RFC: Organic backend architecture for offline-first application via logux

Goal

Lay out the base ground-work for distributed backend system architecture designed to support offline usecases that involve synchronization of client application during the events when client applications are offline for a periods that exceed days or weeks. Additionally the architecture is meant to support easy-to-replicate offline servers, which act as ad-hoc (edge) synchronization endpoints that are capable of supporting a full range of available business-specific functionality, thus making clients unaware of unexisting internet connectivity between ad-hoc and cloud-hosted server.

Non-goal

This RFC is not meant to describe any application-specific business logic (another one for this) such as features provided by solution hosted in such backend system, entity-relationship diagrams modeled in DBs etc.

Basis

The base area of exploration / experimentation lies around Logux which conceptually can be viewed as redux action stream synchronized via keep-alive websocket connection. One assumption here is logux can be a convenient protocol to operate with data structures that do not create merge conflicts by design, known as CRDTs (conflict-free replicated data type), originally described in https://hal.inria.fr/inria-00609399v1/document , these CRDTs have not yet made way into logux open-source tooling which is where such experimentation / exploration should start.

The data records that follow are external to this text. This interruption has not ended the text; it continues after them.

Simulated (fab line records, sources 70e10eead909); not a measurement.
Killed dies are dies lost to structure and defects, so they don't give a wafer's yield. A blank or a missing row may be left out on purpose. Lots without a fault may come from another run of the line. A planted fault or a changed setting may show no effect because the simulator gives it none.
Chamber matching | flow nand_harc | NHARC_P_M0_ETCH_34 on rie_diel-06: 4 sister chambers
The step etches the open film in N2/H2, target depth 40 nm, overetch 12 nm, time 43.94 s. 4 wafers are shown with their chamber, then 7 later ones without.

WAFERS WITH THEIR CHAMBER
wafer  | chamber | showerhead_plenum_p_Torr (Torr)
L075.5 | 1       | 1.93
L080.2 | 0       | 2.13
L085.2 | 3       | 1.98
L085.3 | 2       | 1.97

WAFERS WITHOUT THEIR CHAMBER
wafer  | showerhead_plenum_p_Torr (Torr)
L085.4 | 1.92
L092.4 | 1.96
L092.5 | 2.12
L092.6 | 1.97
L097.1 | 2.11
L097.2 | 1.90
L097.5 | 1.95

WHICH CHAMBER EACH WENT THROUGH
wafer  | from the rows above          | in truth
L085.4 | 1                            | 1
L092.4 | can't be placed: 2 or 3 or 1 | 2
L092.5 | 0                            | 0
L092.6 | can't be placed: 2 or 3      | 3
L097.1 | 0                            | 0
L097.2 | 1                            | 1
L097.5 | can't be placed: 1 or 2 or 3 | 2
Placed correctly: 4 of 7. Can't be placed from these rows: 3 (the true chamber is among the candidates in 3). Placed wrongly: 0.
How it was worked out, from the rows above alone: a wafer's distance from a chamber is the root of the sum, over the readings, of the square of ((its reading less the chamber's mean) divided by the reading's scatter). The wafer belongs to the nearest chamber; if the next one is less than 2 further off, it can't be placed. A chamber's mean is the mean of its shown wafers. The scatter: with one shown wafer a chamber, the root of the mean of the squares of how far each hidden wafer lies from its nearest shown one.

Another topic to explore involves digging into scalability potential of such logux-centered solutions, existing server implementation comes in two flavours: as websocket server and as a reverse-proxy that wraps REST endpoint. (I had a feeling that commnication over websocket might not be always required as long as live-collobaration application scenarios are out of the question, but special care might need to be taked care of if there is logic bound to pinging clients that is used in timestamp syncing) But experimentation with pull-based clients that do not re quire websockets can make such solutions potentially easier to scale. As far as often-offline clients are concerned and business logic does not rely on live-collaboration, synching can be done via APN / FCM / or service-worker push notifications triggers initiated hooks resulting in subsequent pulls hidden under You have new updates ribbon on the clients, as all of these need to visible to end-users. As there is no RESTful http client implementation of logux-like protocol it would be great to experiment to see if logux fits well with such rest-based communication. Another point to explore involves a possibility of such system having large and complex object graphs that get hard to reason with on the clients side they require a lot of explicit CRUD-like things (huge amount of state-transitions, maybe you saw previously the situation when you open redux-dev-tools and the whole thing freezes because actions got dispatched too frequently) so even if logux-clients erase the boilerplate in the same way as various GraphQL clients do in bridging APIs with state updates, that doesn't solve the case when huge action chains get accumulated on the clients and then are needed to be synched at the same time. (Imagine the case of few thousands of offline clients that were offline for weeks suddenly becoming online at the same time, in such case such systems needs to scale out instantly for storm-term peeks or slow down clients intentionally)

The last point to mention here involves a logux-centric persistence. I am not throwing any assumptions here due to my superficial knowledge for all this here, but it can be anything, a SQL / NoSQL, triple-store, property graph or anything that we can imagine. My first wild idea builds on top of concept where server-nodes have the same partition with databases but brought to micro-container/micro-vm environments such as AWS Lambda. A hypothetical somehow wild idea involves having in-memory SQLLite inside lambda that are initiated with partial view of the whole datastore heuristically, as the clients communicate with those lambdas they accumulate more data just as caches do, and then synch this data through centarilized pubsub broker among themselves as well as central data store. There are lots of unanswered questions here, how to partion all this? also assuming in-memory queries are ok, we will anyway incurring extra costs when we have query-misses in those lambdas, as they need to fail-through to the central nodes. To note, this can done more traditionally with container-based archs on top of Kubertenes where more compute-intensive nodes can store heavier and larger partitions, but the point is having it downscaled into micro-vms such as lambdas.

TODOS

  1. Implement few CRDTs, test them with logux server, see how it looks and feels like.
  2. Hack around the logux core, or just make a naive implementation of the protocol, see how it goes without websockets.
  3. Simulate absurd action chains on the clients and then synch many of them at the same time for such solutions, if we split those in chunks lambdas will scale out instantly, if there is some form of 4 there, database nodes will scale out as well.
  4. Experiment with this wild in-memory database nodes synchronization across lambdas with failthrough to central DB node.

Disclaimer

You might feel I am overengineering here, but that's the purpose of this first exploration around logux.